Clinton, mayors glow over each other

June 23, 1993|By Jack W. Germond | Jack W. Germond,Staff Writer

NEW YORK -- President Clinton and the nation's big city mayors papered over their differences here yesterday.

Speaking via closed circuit television, the president was warmly applauded when he promised the annual meeting of the U.S. Conference of Mayors to be "the best partner you've ever had in the White House."

Although irked by Mr. Clinton's failure to appear at their session, the mayors -- most of them Democrats -- made a concerted effort over the last three days here to mute any public criticism of the first Democrat in the White House in 12 years.

For his part, the president praised the mayors lavishly for the "strong support" they had given his economic package.

"We can't do everything I want to do [for the cities]," said the president. "[But] we can't turn our backs on you, either."

Mr. Clinton suggested specifically that he would be attempting to revive several programs either lost when the stimulus-jobs bill died in the Senate, or excised in the Senate version of his economic plan.

These included, he said, more summer jobs, "empowerment zones" in inner cities and more police on the streets.

The president's 25-minute appearance on a screen in a hotel ballroom contrasted with his appearance before this same group in Houston a year ago.

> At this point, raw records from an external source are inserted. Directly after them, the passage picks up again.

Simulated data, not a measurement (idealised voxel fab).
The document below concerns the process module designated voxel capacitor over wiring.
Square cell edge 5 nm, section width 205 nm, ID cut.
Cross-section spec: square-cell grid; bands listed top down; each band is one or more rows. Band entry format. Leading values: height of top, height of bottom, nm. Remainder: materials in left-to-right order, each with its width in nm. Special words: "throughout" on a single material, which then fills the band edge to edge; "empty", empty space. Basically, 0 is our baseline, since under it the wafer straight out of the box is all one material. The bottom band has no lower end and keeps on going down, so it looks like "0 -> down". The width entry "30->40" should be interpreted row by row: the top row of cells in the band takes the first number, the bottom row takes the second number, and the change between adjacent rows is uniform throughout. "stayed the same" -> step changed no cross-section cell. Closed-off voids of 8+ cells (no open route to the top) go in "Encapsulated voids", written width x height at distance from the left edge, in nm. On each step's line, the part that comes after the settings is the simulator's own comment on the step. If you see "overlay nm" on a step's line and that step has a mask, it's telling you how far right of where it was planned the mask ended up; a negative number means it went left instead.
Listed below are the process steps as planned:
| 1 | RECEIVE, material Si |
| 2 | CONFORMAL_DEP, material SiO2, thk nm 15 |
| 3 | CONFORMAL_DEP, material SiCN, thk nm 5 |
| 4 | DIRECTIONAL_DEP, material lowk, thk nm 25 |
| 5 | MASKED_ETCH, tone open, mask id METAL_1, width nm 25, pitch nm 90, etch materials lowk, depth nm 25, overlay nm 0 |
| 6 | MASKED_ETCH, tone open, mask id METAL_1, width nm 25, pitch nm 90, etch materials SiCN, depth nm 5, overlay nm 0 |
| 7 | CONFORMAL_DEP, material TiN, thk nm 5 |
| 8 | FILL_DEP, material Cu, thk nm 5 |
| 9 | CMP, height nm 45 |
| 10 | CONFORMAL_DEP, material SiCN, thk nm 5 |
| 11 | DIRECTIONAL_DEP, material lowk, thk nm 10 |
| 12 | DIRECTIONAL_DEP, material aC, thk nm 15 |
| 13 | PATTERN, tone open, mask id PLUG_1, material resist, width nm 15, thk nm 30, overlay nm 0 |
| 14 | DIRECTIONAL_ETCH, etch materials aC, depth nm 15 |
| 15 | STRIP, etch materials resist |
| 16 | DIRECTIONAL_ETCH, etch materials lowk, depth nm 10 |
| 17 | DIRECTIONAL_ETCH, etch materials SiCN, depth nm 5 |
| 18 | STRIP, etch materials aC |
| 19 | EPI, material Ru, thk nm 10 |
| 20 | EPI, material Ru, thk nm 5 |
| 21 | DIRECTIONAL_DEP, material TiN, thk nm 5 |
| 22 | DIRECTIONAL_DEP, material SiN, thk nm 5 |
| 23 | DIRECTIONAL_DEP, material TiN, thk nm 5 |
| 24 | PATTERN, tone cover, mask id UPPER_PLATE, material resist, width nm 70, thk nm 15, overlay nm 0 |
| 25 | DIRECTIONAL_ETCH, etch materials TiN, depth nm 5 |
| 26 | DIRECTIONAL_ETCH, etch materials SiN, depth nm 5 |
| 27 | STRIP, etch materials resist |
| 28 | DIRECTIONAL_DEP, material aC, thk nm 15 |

Then, with his campaign for the Democratic presidential nomination floundering, Mr. Clinton was given a significant political boost when the mayors voted to endorse his economic plan.

That piece of political history had led the mayors to expect Mr. Clinton to give their conference this year the prestige that flows from a presidential appearance.

They were not persuaded when he said through the screen that, "I wish I could be with you today in person," but could not afford to be away from Washington while the economic plan was being debated in the Senate.

Said one prominent Democratic mayor: "Don't quote me, but if this was '95, he'd be here with bells on."

Privately, several of the mayors saw Mr. Clinton's absence as part of his strategy of appealing to the political center and ridding himself of the image as a traditional Democratic liberal.

But publicly they were understanding about the political pressures on Mr. Clinton. "We know what his problems are," said Democratic Mayor Norman Rice of Seattle.

The mayors' restraint is largely a reflection of their feeling that, as GOP Mayor William Althaus of York, Pa., put it, "He's the only friend we've got [in Washington]."

As a practical matter, the mayors have few options.

Boston Mayor Raymond S. Flynn, who has been nominated by Mr. Clinton to become the U.S. ambassador to the Vatican, told the conference, "You have to continue to remind everyone in Washington" that the huge Democratic majorities in the cities provided the winning margin last year.

But political professionals also know that the key bloc for Mr. Clinton was made up of suburban voters who view the cities largely as centers of tax consumption and crime.